[CRIU] CRIU LXC Container Live Migration Concerns

Deepak Vij (A) deepak.vij at huawei.com
Fri May 9 10:11:41 PDT 2014


Thanks for your quick response. I appreciate it.

Regards,
Deepak K. Vij

-----Original Message-----
From: James Bottomley [mailto:jbottomley at parallels.com] 
Sent: Thursday, May 08, 2014 2:17 PM
To: Deepak Vij (A)
Cc: Pavel Emelianov; criu at openvz.org
Subject: Re: [CRIU] CRIU LXC Container Live Migration Concerns


On Thu, 2014-05-08 at 19:45 +0000, Deepak Vij (A) wrote:
> Hi folks, I am back with the following few additional questions. I
> would look forward to your response/feedback on these. Thanks.
> 
> Regards,
> Deepak K. Vij
> 
> =================================
> 
> 1) Live Migration & Network Addressing: Hypervisor based VM Mobility
> environment is typically restricted to a Layer 3 subnet and a Layer 2
> domain (for VLANs) because the underlying network will support the VM
> operating outside of the local scope of those addresses. Needless to
> say, the network addressing scheme in a cloud operated by an entirely
> different service provider is not only a different subnet but a
> different class B or class A network altogether. At the time of live
> migration of VMs, routers and switches simply would not know how to
> cope with the "rogue" running system at the time of live migration.
> One alternative is to extend the L2 segment using L2overL3
> tunneling/SDN based protocols.
> 
> Although container based virtualization (LXC etc.) has a notion of
> Network Namespaces, wouldn't container based live migration have the
> same issues as the above mentioned hypervisor based VM Mobility across
> subnet. From that standpoint, shouldn't this be the same for any
> container environment, be it LXC/Docker, OpenVZ, Parallels, BSD Jails,
> or Solaris Zones etc.

Yes, but it's not just a Container or VM problem.  HA software doing
failovers has the same issue.  In fact the migrate to another cloud
problem was foreshadowed by geographically distributed HA, which had
exactly the problem that the applications fail over not only to a
different L2 segment but to a different L3 connection as well.  That's
why most people in the cloud love SDN ... it's an acronym which allows
you to get away from the problem.

But you also have to remember that like a VM, a container can actually
reattach the network interface across migration, so it could be simply a
tunnel back to the previous net environment.  This seems to be the way
most cloudbursting implementations are set up.

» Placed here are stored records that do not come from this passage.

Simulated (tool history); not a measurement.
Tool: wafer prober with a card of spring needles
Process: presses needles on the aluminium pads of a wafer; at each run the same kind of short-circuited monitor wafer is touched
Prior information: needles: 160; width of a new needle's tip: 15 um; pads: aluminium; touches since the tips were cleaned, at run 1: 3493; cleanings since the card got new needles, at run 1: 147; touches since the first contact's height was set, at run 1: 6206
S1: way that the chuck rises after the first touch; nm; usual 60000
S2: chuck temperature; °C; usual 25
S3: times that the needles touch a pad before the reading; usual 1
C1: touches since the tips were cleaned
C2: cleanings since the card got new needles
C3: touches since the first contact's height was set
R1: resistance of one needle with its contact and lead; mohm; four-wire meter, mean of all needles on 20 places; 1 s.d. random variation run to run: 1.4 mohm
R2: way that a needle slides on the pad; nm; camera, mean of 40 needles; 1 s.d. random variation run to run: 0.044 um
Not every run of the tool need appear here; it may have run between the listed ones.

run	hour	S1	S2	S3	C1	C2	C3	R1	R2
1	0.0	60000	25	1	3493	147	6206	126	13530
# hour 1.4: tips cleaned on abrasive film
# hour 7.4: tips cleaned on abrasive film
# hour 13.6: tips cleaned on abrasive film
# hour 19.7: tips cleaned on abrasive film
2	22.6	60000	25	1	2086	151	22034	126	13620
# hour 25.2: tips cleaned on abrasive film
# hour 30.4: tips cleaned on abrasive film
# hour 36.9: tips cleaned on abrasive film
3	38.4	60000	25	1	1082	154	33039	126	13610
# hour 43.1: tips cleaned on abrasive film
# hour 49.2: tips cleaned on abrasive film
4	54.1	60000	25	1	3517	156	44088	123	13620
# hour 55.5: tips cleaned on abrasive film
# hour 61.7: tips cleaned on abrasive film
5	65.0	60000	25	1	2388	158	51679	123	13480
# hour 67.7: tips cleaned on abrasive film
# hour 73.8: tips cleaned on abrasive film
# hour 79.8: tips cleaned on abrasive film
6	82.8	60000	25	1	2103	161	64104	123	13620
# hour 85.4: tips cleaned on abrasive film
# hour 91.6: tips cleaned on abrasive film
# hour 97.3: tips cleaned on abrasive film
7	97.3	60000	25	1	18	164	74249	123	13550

> 2) Live Migration & Storage/Databases: For any Live Migration
> (Hypervisor based VM Mobility or Container based Live Migration),
> storage replication across LAN & WAN environments needs to go along
> with the live migration process - such as SAN storage (LAN) or maybe
> EMC VPLEX like replicated storage (WAN). One could also choose to move
> just the VM state while keeping storage in the original data center,
> but that will impact application performance.

Yes, for our commercial product, we have a cloud storage system that
means the storage connection remains as the container migrates.  Since a
lot of container systems use chroots of underlying shared filesystems,
NFS mostly is the way they maintain storage connections.